Marcus Vitruvius Pollio’s Ten Books on Architecture (De Architectura Libri Decem), written between 30 and 20 B.C., may be one of the most influential works of classical literature. Composed in a mediocre, tortuous Latin—clearly in imitation of such contemporaneous stylists as Cicero, but far below them—it wanders through a summary of virtually everything known at the time, in an attempt to lay the foundation of what architectural historian Frank Brown called “architecture as a liberal art.” Although the Ten Books is a highly imperfect work (which is probably what makes it so accessible to reinterpretation), it provides such a unified view of knowledge that it amply conveys the classical liberal arts ideal of education to the modern world.
For architects from the Renaissance to the early 20th century, on the other hand, the Ten Books has been something of a Holy Grail—a book which, if its secrets were ever fully elucidated (Vitruvius’s original manuscript included 11 drawings, which have been lost), would reveal the key to the creation of great architecture.
Thomas Gordon Smith’s Vitruvius on Architecture is definitely in this latter architectural tradition. The book is a reprint of Morris Hicky Morgan’s 1914 translation as newly emended by classicist Stephen Kellogg, with a lengthy introduction by Smith, drawings by Smith and architect Matthew Rosenshine and photos of (mainly Hellenistic) buildings. It is the illustrations that distinguish this work from all other translations of Vitruvius.

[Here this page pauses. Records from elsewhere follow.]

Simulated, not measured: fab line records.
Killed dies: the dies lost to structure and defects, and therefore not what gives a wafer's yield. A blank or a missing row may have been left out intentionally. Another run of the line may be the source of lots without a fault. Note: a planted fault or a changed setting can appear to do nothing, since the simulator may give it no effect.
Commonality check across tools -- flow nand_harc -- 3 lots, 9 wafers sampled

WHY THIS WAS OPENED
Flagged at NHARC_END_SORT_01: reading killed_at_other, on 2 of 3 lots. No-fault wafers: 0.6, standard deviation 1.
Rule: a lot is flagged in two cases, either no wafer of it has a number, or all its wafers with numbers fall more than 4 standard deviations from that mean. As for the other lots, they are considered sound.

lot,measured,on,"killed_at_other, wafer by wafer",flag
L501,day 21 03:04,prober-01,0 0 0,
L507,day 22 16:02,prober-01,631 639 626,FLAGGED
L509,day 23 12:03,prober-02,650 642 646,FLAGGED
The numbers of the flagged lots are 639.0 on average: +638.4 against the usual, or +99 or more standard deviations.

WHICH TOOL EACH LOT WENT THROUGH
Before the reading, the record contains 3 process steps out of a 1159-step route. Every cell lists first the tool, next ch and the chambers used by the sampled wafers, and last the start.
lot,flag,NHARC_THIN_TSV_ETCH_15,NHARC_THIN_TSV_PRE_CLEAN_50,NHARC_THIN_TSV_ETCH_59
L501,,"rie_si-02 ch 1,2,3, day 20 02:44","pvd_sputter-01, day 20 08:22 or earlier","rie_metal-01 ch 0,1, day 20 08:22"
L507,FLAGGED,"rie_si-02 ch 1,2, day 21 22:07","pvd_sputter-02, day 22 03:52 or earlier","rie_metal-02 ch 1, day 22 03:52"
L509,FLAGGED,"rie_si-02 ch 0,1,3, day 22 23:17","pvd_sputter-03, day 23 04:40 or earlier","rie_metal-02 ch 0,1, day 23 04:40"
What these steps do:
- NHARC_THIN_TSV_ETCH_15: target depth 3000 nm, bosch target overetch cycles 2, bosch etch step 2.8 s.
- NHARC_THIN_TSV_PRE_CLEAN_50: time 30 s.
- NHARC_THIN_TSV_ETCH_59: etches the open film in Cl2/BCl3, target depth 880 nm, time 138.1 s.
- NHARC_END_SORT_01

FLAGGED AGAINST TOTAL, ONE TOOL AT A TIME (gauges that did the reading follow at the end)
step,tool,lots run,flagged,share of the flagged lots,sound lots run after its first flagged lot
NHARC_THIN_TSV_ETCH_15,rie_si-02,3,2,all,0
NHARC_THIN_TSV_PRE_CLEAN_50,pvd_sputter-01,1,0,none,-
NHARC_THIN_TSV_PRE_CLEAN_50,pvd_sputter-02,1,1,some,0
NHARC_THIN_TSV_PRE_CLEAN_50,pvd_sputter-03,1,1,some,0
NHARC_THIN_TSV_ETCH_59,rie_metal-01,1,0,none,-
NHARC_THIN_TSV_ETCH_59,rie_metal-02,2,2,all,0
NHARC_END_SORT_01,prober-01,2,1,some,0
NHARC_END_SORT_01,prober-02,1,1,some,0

An architect by profession, Smith was a significant figure in the development of “ironic classicism” in the 1980s, which revived the use of classical forms in architecture in an amusing or ironic way (Philip Johnson’s 1978 AT&T building in New York is a well-known early example). Then, as chair of the department of architecture at Notre Dame, he converted to a more “rigorous” use of classical styles, which he now incorporates into his own buildings. He is a leading figure of a small but passionate group of classicist architects who continue to produce meticulously elegant and masterful renditions of 18th-century-style buildings. If you want a classical building, go to this group; no one today can do them better.
Nonetheless, Vitruvius on Architecture tells us more about Postmodernism and Smith’s own classical ideas than about Roman architecture or ancient liberal education. For one thing, this translation includes only five of the ten books (1, 3, 4, 5, 6), since Smith has determined that the rest of the books treat topics “outside the bounds of architecture.” The excluded books deal with mechanics, astronomy, hydraulics and a dizzying variety of other topics. Of course, Vitruvius’s argument was that the liberal arts were essential to the practice of architecture. It was his aim to connect all that was known by the educated men of his day to architecture; this unified vision of knowledge, bound together by architecture, is what makes the Ten Books a fascinating and unique work. Smith’s reductionism wrenches Vitruvius’s thoughts on architecture out of the context of the time and distorts the author’s intention.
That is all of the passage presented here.